The SPIR Skills Matrix is the range of academic and transferable skills, competencies or attributes SPIR students have, or need to develop.

The information given here sets these skills in the context of your current learning and activities. It will give you an idea on how to further hone these skills and also how to discuss them with potential employers.

The SPIR Skills Matrix is not an exhaustive list of all the aptitudes our graduates possess, but rather an indication of some of the most useful skills Politics and IR students will need when moving from education to the workplace.

The key skill areas for SPIR Students are:

Information Technology
Analytical and Research

When you are reflecting on your skills, try to consider:

What the skill actually is

eg. Verbal Communication Skills: being able to talk clearly in person and on the phone, and to both individuals and groups. Making yourself understood and being able to clearly articulate your views and ideas – also, being able to listen actively and attentively to others.

How you might have already developed this skill

eg. Verbal Communication Skills: You will have already have had experience of this in your seminars when you have contributed to discussions or debated an issue. You might also be a member of a club or society and had to join in meetings about activities, or have to communicate well verbally in a paid job e.g. taking drinks orders behind a bar

How you could develop this further

eg. Verbal Communication Skills: Using the phone for professional purposes isn’t something that many graduates have had experience of, so it pays to practice by seeking out opportunities to call someone rather than text for example. Also, make an effort to speak up in seminars if you are usually quiet.

Why do I need this for the workplace? / For which jobs?
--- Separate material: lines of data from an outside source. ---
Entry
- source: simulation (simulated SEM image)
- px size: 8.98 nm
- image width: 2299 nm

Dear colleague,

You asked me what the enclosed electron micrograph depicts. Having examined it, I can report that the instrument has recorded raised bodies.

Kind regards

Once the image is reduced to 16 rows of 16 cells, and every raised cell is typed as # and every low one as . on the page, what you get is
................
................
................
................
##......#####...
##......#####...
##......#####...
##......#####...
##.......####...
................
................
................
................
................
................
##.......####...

eg. Verbal Communication Skills: almost all careers require excellent verbal communication skills, whether you are meeting clients or colleagues to discuss a project, briefing staff on an issue or conducting research interviews and focus groups. Verbal communication skills are especially important if you are going into teaching / academia, communications, public affairs and lobbying or campaigning roles.

How to articulate it to an employer / Questions you might be asked

eg. Verbal Communication Skills

On your CV: “As a waitress in an Italian restaurant I have had to develop excellent verbal communication skills to ensure that I take orders correctly, understand any particular requirements or requests from customers and resolve any issues politely and quickly.”

At interview: “Can you give me an example of a time when you have had to verbally brief a group of people on an issue or seek their views?”